1st September 2010
The district of Staffin, in the north east of Skye, has been named as Gaelic Community of the Year for 2010. The announcement was made by Government Minister Michael Russell during a visit to Skye today (1 September 2010).
The competition was run by Comunn na Gàidhlig (CnaG) as part of the Gaelic development contract they are delivering on behalf of Highlands and Islands Enterprise (HIE).
This is the first year the competition has been run, but despite that over eleven communities and community groups submitted bids, from across the Highlands and islands.
The first prize, of three thousand pounds (£3,000) was presented to representatives of the Staffin community in Portree, by Scottish Government Education and Lifelong Learning Secretary Michael Russell.
Mr Russell said: “The people of Staffin and the surrounding area can be very proud of this award as I understand the competition was very strong. The level of their commitment to Gaelic is fantastic and I hope it can be an inspiration and motivation to other Scots to help make sure the Gaelic language thrives.”

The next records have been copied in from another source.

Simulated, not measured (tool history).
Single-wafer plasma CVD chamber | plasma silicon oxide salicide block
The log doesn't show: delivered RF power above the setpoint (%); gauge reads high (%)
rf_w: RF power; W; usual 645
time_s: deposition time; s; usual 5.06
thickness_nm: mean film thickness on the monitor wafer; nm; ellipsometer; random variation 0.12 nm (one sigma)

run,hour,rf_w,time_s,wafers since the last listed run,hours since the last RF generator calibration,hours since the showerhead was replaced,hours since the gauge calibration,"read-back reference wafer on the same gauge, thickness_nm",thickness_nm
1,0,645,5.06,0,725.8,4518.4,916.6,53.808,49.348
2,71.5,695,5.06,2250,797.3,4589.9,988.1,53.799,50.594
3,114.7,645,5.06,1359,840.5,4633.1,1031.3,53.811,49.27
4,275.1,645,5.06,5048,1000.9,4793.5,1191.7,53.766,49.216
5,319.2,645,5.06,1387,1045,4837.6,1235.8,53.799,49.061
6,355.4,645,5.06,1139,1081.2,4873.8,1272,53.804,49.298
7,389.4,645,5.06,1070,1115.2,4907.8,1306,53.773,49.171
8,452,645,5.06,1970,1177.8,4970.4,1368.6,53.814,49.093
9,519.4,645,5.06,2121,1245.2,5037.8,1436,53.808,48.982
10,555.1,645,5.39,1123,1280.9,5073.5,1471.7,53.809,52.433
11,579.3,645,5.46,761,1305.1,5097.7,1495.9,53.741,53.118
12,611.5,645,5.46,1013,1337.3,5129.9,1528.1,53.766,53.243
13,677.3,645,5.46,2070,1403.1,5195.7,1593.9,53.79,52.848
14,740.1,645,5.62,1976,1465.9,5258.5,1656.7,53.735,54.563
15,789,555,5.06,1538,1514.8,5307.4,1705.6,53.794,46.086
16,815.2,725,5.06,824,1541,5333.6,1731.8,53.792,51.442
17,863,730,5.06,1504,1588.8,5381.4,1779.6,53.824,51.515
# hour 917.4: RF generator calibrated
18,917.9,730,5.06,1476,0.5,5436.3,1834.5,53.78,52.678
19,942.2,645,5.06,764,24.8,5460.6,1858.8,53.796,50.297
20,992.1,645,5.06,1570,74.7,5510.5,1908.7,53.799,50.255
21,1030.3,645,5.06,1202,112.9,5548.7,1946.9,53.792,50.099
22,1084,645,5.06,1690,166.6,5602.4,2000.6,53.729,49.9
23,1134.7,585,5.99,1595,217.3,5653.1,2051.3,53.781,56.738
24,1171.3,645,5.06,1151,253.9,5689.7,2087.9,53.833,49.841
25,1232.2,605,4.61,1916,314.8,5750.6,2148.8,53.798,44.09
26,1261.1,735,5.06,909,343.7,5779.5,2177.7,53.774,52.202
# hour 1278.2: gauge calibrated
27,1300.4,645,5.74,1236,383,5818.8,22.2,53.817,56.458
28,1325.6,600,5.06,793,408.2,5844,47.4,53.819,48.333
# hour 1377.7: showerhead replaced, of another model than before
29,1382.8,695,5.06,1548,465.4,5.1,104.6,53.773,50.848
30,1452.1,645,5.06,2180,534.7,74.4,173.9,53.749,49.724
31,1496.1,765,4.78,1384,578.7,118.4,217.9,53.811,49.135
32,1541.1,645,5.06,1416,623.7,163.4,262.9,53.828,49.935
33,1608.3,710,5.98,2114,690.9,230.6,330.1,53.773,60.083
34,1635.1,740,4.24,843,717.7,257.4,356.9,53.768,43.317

Submissions were assessed against a range of measures including:
- the extent to which Gaelic is used in the community on a day-to-day basis;
- the language’s profile and prominence in the area;
- the extent and frequency of Gaelic usage among young people, and;
- the opportunities for Gaelic learning at different levels.
The bids were assessed by a panel of judges including CnaG staff and representatives from HIE and Bòrd na Gàidhlig.
The winning bid was submitted by the Staffin Community Trust and drew the judges’ attention to the wide range of Gaelic and Gaelic-related activity taking place in the area, from competitions to youth and community events, and Gaelic classes. At the same time, they acknowledged the continuing work required to further strengthen Gaelic’s place within the community.
Staffin Community Trust Chairman, Donald Macdonald said: “On behalf of the Trust and community of Staffin, I would like to acknowledge the efforts of many individuals who have played their part over the years. We are proud that our collective community effort has been recognised in this way, and that the Gaelic language is at the centre of it. Alongside local language initiative, Lasair, and Comunn na Gàidhlig, we will focus on expanding opportunities for learners and fluent speakers in north-east Skye. The award inspires us to keep going, and demonstrates that there is value in the hard work being undertaken for the Gaelic language by communities throughout Scotland.”
Donald MacNeill, CnaG chief executive said: “The panel was unanimous that the Staffin Community Trust deserved the first prize, and it was encouraging to see the strength and role of Gaelic within the community highlighted in their bid.
“At the same time I must say that it was then very difficult to choose between the other submissions. They all deserve recognition and it was hard to select the second and third award winners.
“We hope to run the competition again next year, and the other groups and communities should be encouraged to try again on that occasion.”
Solas in North Uist was awarded the second prize of £1,500 and ‘SINNE’ was awarded the third prize of £500 for the work they are doing to develop Gaelic in Badenoch and Strathspey.
Director of Strengthening Communities at HIE, John Watt, said: “It is very clear to us that strong and confident communities are at the heart of this region’s success, and that Gaelic plays an important part in developing that confidence. We were delighted to support this competition, and I would like to praise and acknowledge all those who entered.”